This is photo of the Prosperina Margarita, invention of super-intense Canlis bartender James MacWilliams. Up front is the cocktail right after it was mixed, the one behind it was taken after five minutes, the one behind that after 10, the one behind that after 20.

A mixture of tequila, St Germain, simple syrup and lime juice, the cocktail comes topped with something MacWilliams calls “Persephone foam.” If you’re looking to make your own color-changing mixed drink, here’s some info from the mad scientist himself: "The primary component in this reaction is the Persephone foam. Phenolphthalein is an acid base indicator found in many fruit skins, in this case pomegranate and blueberry juice.

If the solution is alkali above 9.6 pH, it remains clear, while acidic or below 8 pH, it becomes pink. The green color in the foam is the color of the plant matter in the juices without coloration from phenolphthalein. The transformation occurs when the foam is mixed with the lime juice and St. Germain, both of which are acidic. Without revealing all my secrets, the trick is the addition of a common supplement found and most vitamin stores and some processing."
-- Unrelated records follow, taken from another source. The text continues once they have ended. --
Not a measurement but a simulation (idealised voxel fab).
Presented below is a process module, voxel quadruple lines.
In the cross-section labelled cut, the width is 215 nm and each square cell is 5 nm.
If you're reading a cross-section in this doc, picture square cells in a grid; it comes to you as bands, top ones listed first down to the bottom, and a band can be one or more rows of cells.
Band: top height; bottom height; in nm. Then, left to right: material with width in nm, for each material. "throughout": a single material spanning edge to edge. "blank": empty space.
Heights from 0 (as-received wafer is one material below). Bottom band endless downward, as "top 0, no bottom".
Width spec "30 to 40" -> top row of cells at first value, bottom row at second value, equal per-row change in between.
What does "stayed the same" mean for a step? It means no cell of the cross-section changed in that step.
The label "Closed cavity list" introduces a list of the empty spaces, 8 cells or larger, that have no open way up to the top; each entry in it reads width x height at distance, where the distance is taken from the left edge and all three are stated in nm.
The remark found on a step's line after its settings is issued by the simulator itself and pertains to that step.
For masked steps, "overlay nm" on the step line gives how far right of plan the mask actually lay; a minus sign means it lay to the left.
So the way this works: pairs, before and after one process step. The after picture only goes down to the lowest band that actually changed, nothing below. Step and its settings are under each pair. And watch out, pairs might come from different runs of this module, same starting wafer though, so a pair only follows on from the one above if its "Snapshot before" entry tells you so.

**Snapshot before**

The prosperina costs $12 at Canlis. So what do you think: gimmick in a glass or scientific genius?

 

Comments Speech Bubble

By elburdo on Jun 08, 2009 at 12:03PM

I’m curious — I have to admit. At the same time I’m not sure I’m hoping this is the next rage in cocktails. Give me an old fashioned gimlet or manhatten anytime…

By Jess on Jun 08, 2009 at 1:47PM

I hear you Elburdo. I too love a gimlet now and again, but the more I look at it, the more I am enticed by this crazy drink.

By Nick Hawley on Jun 08, 2009 at 4:59PM

Hypercolor shirts weren’t cool, and I think the same goes for drinks. Cool idea though, as long as restaurants don’t try this on food.

By on Jun 08, 2009 at 5:05PM

Hypercolor t-shirts weren’t cool? Uh-oh.

Can you imagine, like, sushi that changed color? That would be so gross/awesome.

By nick Hawley on Jun 08, 2009 at 5:19PM

YES! Japanese food is the first thing I thought of. I’m sure it’s already happened. I’ve had freakishly bright hot pink and yellow fish balls before, so there you go.

By SeattleFoodGeek on Jun 10, 2009 at 11:53AM

I say bring it on. Cocktails are more than just a mixture of flavors – they’re also about the experience. I like the creative thinking and food science that MacWilliams is showing off here, and I wonder how else we can challenge traditions and play with the experience of eating and drinking.